Models

The user can pick between different model tasks and types when using anemoi-training:

Model Tasks:

  1. Deterministic Forecasting (GraphForecaster)

  2. Ensemble Forecasting (GraphEnsForecaster)

  3. Time Interpolation (GraphInterpolator)

The model tasks specify the training objective and are specified in the configuration through training.model_task. They are our LightningModules.

Model Types:

  1. Graph Neural Network (GNN)

  2. Graph Transformer Neural Network

  3. Transformer Neural Network

The model types specify the model architecture and can be chosen independently of the model task. Currently, all models have a Encoder-Processor-Decoder structure, with physical data being encoded on to a latent space where the processing takes place.

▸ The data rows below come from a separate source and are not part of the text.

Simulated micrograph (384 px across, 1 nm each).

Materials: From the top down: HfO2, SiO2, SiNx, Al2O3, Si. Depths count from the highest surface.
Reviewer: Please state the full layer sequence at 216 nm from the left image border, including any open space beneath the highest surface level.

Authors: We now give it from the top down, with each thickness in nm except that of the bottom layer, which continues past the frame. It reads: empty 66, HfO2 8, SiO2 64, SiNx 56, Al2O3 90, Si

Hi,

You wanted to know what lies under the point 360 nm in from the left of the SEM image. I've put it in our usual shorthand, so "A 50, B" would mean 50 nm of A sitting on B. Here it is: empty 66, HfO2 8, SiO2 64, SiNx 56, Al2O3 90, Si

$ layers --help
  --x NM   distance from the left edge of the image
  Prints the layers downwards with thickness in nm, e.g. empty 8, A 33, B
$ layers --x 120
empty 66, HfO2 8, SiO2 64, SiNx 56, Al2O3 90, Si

For a more detailed read on connections in Graph Neural Networks, Velickovic (2023) is recommended.

Note

Currently, the GNN model type is not supported with the Ensemble Forecasting model task.

Processors

The processor is the part of the model that performs the computation on the latent space. The processor can be chosen to be a GNN, GraphTransformer or Transformer with Flash attention.

GNN

The GNN structure is similar to that user in Keisler (2022) and Lam et al. (2023).

The physical data is encoded on to a multi-mesh latent space of decreasing resolution. This multi-mesh is defined by the graph given in config.hardware.files.graph.

../_images/gnn-encoder-decoder-multimesh.jpg

GNN structure

On the processor grid, information passes between the node embeddings via simultaneous multi-message-passing. The messages received from neighboring nodes are a function of their embeddings from the previous layer and are aggregated by summing over the messages received from neighbours. The data is then decoded by the decoder back to a single resolution grid.

Graph Transformer

The GraphTransformer uses convolutional multi-message passing on the processor. In this case, instead of the messages from neighbouring nodes being weighted equally (as in the case for GNNs), the GNN can learn which node embeddings are important and selectively weight those more through learning the attention weight to give to each embedding.

Note that here, the processor grid is a single resolution whih is coarser than the resolution of the base data.

Transformer

The Transformer uses a multi-head self attention on the processor. Note that this requires flash-attention to be installed.

Thhe attention windows are chosen in such a way that a complete grid neighbourhood is always included (see Figure below). Like with the GraphTransformer, the processor grid is a single resolution which is coarser than the resolution of the base data.

../_images/global-sliding-window-attention.png

Attention windows (grid points highlighted in blue) for different grid points (red).

Encoders/Decoders

The encoder and decoder can be chosen to be a GNN or a GraphTransformer. This choice is independent of the processor, but currently the encoder and decoder must be the same model type otherwise the code will break.

Field Truncation

Field truncation is a pre-processing step applied during autoregressive rollout. It smooths the input data which helps maintain stability during rollout.

The truncation process relies on pre-computed transformation matrices which can be specified in the configuration:

path:
   truncation: /path/to/truncation/matrix
files:
   truncation: truncation_matrix.pt
   truncation_inv: truncation_matrix_inv.pt

Once set, the truncation matrices are used automatically during the rollout.

Ensemble Size

For ensemble forecasting tasks (GraphEnsForecaster), the number of ensemble members used during training is specified in the configuration:

training:
   ensemble_size_per_device: 4

This determines how many ensemble members are generated per device during training.